Mad Monster (1942)
IMDb meta-data is runtime 1 hour and 17 minutes, 3.5 rated by 1,750 discerning cinematizens. That’s out of 10.
Genre: Horror; Species: Bore.
Verdict: [Snore.]
Professor Moriarty is not only a stable genius but also a great patriot. In an old dark house near a convenient swamp he experiments on men and dogs to create a savage warrior who will slay our fanatical enemies in 1942. His comely daughter is in attendance and none the wiser. She seems to have had no mother. Was she another of his experiments? Her beau is even dimmer.
Morrie’s ethics clearance application for his Hairy Warrior project was decisively rejected by the third anonymous assessor, that is, Dr No. Without a nationally competitive grant Morrie was of no use to the university in the ratings game, so he was manoeuvred into early retirement. Angry, he continues to conjure a savage murderer out of a gentle giant gardener known as Pedro to everyone except the screen credits which have him as Pietro. ‘Look, I just work here,’ said the film editor.
The spectral seminar Morrie holds at the start for exposition is the best scene in the movie. I speak as a participant in such sessions, some to my knowledge and others not. Dr No has had more than one tongue-lashing from yours truly.
There is a menacing atmosphere in the misty swamp and the transformation of the gentle giant into ravening wolf-man is effective, but he is no Lon Chaney and that hat! Ha!
The whole film was undercooked in the five days it took to produce it. Yet it is so slow that it seems almost three hours long. The director must have been taking Rohypnol by the handful.
The daughter-damsel in distress looks almost as bored as I felt, and her rescuing knight was a 10-watt bulb. Neither offered any conviction nor injected any vitality into the proceedings.
I had read about it in detail on Scifist 2.0; ergo I knew the little I was in for. It is freely available on You Tube in a so-so print.

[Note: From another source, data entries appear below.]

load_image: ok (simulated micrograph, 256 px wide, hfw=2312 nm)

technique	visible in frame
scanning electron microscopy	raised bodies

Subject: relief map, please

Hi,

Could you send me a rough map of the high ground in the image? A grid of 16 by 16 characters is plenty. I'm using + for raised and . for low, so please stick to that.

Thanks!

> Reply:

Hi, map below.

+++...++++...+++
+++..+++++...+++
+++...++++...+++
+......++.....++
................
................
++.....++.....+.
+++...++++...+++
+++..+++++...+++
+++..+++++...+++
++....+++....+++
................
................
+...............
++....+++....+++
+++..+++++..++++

George Zucco was always committed to his roles no matter how ludicrous they were, like this one. He always gave 100 per cent. He alone carries this waste of celluloid but even he limps in the turgid and vague mishmash. By the way, The Great War left him with paralysis in his right arm, where he had been wounded. He always said yes to work and there are 99 credits for him on the IMDb. The name is Greek and he refused to change it to something Anglo, because it was his father’s name.